The longer we road, the more humor came out and the more comfortable we got with each other. It was magic to see the change. He was intrigued that I had taken off on my own and got a particular kick out of my Siyona Yona story. However, he missed a few details in the telling (horses clopping and all) and I later figured out that he’d been thinking that I found some guy at the top of the pass, homeless, had picked him up and let him stay with me. “Well, you are pretty adventurous!” he chided me, and teased me from that point on about the possibility that Siyona and I had, ahem, well… run with that. To get him back, riding behind him, I told him “that it does get lonely on the road. But, I’m not easy JT.” I could see him smile, and then hit him: ” but hell, I didn’t just pick the guy up! I waited 24 hrs before sleeping with him,” and trotted past him, punching him in the arm as I passed. From then on, we were old friends, laughing about things and sharing more stories. (photo is of an old homestead chimney, in the back country)

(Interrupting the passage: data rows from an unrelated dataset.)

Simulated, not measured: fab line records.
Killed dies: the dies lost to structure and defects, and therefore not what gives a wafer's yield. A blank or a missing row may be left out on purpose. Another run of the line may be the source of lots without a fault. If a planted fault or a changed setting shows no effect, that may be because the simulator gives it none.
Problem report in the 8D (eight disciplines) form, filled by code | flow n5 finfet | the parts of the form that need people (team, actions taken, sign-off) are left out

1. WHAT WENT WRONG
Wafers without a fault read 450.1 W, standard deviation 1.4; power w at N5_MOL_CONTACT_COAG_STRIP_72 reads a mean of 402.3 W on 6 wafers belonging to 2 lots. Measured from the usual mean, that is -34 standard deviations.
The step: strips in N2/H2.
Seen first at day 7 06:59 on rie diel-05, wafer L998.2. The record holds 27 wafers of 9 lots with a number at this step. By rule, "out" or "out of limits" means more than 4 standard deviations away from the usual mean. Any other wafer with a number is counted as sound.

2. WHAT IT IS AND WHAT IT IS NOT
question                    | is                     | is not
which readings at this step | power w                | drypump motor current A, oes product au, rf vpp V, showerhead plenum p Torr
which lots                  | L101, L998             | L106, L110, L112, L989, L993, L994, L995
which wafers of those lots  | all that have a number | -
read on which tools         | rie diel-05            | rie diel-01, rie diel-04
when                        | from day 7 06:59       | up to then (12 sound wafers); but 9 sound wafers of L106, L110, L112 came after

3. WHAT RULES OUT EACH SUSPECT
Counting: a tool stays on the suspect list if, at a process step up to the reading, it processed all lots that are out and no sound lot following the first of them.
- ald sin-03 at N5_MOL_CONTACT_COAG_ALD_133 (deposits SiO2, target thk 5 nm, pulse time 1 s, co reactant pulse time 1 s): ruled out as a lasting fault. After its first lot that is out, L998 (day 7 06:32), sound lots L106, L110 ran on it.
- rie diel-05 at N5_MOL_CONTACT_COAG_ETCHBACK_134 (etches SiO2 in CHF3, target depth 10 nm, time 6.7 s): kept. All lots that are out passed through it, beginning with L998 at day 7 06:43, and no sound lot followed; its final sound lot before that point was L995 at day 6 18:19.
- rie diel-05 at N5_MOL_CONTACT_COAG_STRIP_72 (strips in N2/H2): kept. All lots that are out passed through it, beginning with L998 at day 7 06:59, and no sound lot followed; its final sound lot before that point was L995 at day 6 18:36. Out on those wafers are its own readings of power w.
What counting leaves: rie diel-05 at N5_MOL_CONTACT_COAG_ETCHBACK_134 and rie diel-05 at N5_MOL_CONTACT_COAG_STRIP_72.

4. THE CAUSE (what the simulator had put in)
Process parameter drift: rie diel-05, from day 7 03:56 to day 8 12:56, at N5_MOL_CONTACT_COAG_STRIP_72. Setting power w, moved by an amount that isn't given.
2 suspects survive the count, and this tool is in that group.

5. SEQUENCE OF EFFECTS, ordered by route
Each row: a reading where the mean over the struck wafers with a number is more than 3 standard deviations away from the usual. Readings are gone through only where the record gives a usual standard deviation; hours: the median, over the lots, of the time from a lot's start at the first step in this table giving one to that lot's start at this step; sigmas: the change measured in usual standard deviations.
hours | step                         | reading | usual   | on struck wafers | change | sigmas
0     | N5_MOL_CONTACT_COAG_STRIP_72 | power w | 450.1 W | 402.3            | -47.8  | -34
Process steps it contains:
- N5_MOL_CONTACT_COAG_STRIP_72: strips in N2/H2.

My favorite story was JT’s biggest disappointment in high school… he didn’t get to go to his prom. However, it wasn’t because (as I anticipated) he was an awkward kid and didn’t have a date. Noooo, it was because when he and his date got to the door, he found out that 22 was the cut-off for attending; his date was 24. JT, a true cowboy cutie, has a way with the ladies I learned. His stories were peppered with jumps out girl’s windows when their daddies came home, cowgirls at rodeos and older ladies, who he prefers– girls his age tending to be “a bit silly and expensive, two things I have no time for.” He told me that when he got his first car, his dad told him that there was no drinking and driving, that he needed to take care of his vehicle and that if he was going to be spending time with the ladies, his car was the place to be doing it, adding, “don’t be bringing any sex in to the house son. That’s what your car’s for.” Sex ed, cowboy style. As I said though, Cooke is a very tiny town, an JT’s pretty excited to get to Montana State and see some girls again. Most nights in C.C. he ends up dancing with much older ladies, and while “it’s fun”, he’s been missing the company of girls his age, who have some intelligence and adventure in them. As we road along, I could see why he does so well. Despite a distinct baby face (“yep, I hear that a lot”), JT seemed much older and is a good looking guy: solid and strong enough to be a top bull rider. It was a shock to learn that he’s 19, same age as my Middle Man, but worlds apart in experience and character. Very different lives, leading to very different personalities. Still, I told JT that he was always welcome to stop by and see us in WA. No doubt, Middle Man and his friends would get a kick out of JT!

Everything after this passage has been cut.